Selasa, 05 Desember 2017

Longing for Someone

Have you ever felt the pain of having someone you've known forever, but time to time you realized that you cannot recognized them anymore?
So all the things to do is just bring back the memories and swallow the truth that they are now a different person with they were past few years. They are exist. But now they are strangers.

Jumat, 17 November 2017

For a brother who have passed away

Hi,

You know that you are the only cousin that I consider as a bro, rite?
You need to tell me how to stop staring at people that look like you and wishing that was you.

Don't be too much

Dear my emotional aspect of myself.
I would be grateful if you affect less than half of myself. Am tired of being too emotional. Don't you feel it too? This things ruin ourselves, don't you realize?

You know how much you can affect my career also, rite? Don't make me hating you more than yesterday.

You know what is worst from the time?
We can't take back what has happened. No matter how much you've kick yourself.

What is wrong?

Hello again, Blogspot!

I've been longing to write on you again. Won't lie, loneliness tend to push me back to you, as I realized I start to not tell any one about what really happens on my deepest mind lately. So congrats, you are the chosen one, the safety place to tell a secret, even tho there will always a possibility for people noticing my write.

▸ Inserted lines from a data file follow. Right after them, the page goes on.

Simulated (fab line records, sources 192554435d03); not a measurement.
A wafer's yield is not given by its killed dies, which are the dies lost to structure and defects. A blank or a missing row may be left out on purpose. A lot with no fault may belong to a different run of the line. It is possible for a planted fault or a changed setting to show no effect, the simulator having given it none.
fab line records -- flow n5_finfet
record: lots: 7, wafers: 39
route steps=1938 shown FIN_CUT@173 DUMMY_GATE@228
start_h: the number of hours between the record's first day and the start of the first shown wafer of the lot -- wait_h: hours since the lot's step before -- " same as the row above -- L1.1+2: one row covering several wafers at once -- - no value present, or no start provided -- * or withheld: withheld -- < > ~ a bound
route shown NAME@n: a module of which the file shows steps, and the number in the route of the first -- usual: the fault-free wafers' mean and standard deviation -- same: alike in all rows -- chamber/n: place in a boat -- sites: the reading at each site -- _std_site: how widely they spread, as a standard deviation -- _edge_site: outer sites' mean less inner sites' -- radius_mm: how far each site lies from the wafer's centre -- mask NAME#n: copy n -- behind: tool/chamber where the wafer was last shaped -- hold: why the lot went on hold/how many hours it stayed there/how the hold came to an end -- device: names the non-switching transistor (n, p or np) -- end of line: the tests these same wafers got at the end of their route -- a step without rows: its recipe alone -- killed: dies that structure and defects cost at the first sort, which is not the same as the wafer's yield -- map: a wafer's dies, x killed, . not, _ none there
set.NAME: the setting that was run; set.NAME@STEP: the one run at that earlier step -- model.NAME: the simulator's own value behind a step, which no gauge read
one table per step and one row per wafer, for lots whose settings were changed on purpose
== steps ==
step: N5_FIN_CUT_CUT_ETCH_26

Weather it is because adulthood or just another PMSyndrome, I suffer for having melancholy thought regarding people's existence on my life, a friend, a lover, and even a pet (sorry not sorry for categorized them as "people"). Why do they come and go? Why should I let them visit my heart and left some remarks if in the end they would left and won't come back?

It is always hard to let go, but always easy for me for being too attach -emotionally-.


Sabtu, 20 Mei 2017

Effortless Trust

A friend of mine once told me,
He married a girl he knew he could love for the rest of his life
And If only God let me choose,
I would choose the one that I know I would trust for the rest of my life,
That even if he asked me to jump to the precipice and said everything will be fine,
I’ll do, with no hesitation.

Mine to you,
Is an effortless trust..
Caused by a magic spell you spread since the first day that we met,
Try that hard to resist but it won’t worked in the end,

I’ve been touched,
By those warm and soft heart,
I’ve been caught, imprisoned on a room with no open door

And now am tired of you ghosting me through the night and the day
Seems like every distraction I made for my self won’t enough to make you fade away,

And am tired of wasting my time on someone who are not right,
And you know everyone who are not you is not right

Would you mind, to come back and fix things you’ve left broken?
Would you mind?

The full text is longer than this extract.